Apparently anticipating division, it further says that decisions of the conference of parties and its subsidiary bodies must be by consensus and not by voting. Taking decisions on substantive matters by vote is clearly inconsistent with the Convention's text. Further this would set a bad precedent, undermining the cooperative character of the Convention.
The draft adds that the decisions taken under the Convention should be within the overarching framework of sustainable development. Principles such as transparency have not been adhered to and there have been serious procedural violations in the deliberations of the Review Committee recommending listing of Endosulfan (for ban). Substantive issues raised by several parties were ignored at different stages.
The Committee is required to suggest alternatives, taking into consideration technical feasibility, costs and socio-economic considerations. However, adequate data for a large number of proposed alternatives was not provided.

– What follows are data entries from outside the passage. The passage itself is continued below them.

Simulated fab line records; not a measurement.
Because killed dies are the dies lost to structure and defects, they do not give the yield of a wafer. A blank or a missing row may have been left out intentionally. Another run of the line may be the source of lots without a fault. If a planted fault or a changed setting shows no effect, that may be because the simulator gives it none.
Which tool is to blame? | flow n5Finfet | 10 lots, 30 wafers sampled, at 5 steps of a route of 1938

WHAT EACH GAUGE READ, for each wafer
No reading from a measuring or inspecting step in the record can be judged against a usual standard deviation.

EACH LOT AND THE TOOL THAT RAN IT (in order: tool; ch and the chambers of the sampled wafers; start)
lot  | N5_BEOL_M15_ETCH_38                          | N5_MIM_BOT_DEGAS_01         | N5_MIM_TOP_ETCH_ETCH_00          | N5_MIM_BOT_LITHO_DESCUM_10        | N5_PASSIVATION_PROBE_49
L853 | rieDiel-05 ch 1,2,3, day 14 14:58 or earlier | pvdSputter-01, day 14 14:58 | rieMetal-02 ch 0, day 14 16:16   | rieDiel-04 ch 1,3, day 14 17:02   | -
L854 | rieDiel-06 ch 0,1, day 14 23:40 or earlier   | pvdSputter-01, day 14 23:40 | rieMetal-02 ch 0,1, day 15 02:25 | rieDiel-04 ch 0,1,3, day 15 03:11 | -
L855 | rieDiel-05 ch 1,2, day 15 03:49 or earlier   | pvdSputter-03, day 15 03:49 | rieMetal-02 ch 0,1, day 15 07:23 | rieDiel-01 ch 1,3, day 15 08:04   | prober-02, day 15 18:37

The last meeting of conference of parties has decided to list nine new chemicals (for ban). However, a concrete solution to the issue of adequate financial assistance is yet to be found. “It is important to resolve the issue before adding new chemicals.”
It goes on to say that the conference may decide to comprehensively address the issues regarding the decision-making process and issues of technical and financial assistance. “An inter-sessional mechanism may be established for this purpose which can report to the next conference enabling it to take a decision on the issue of listing Endosulfan and other related matters.”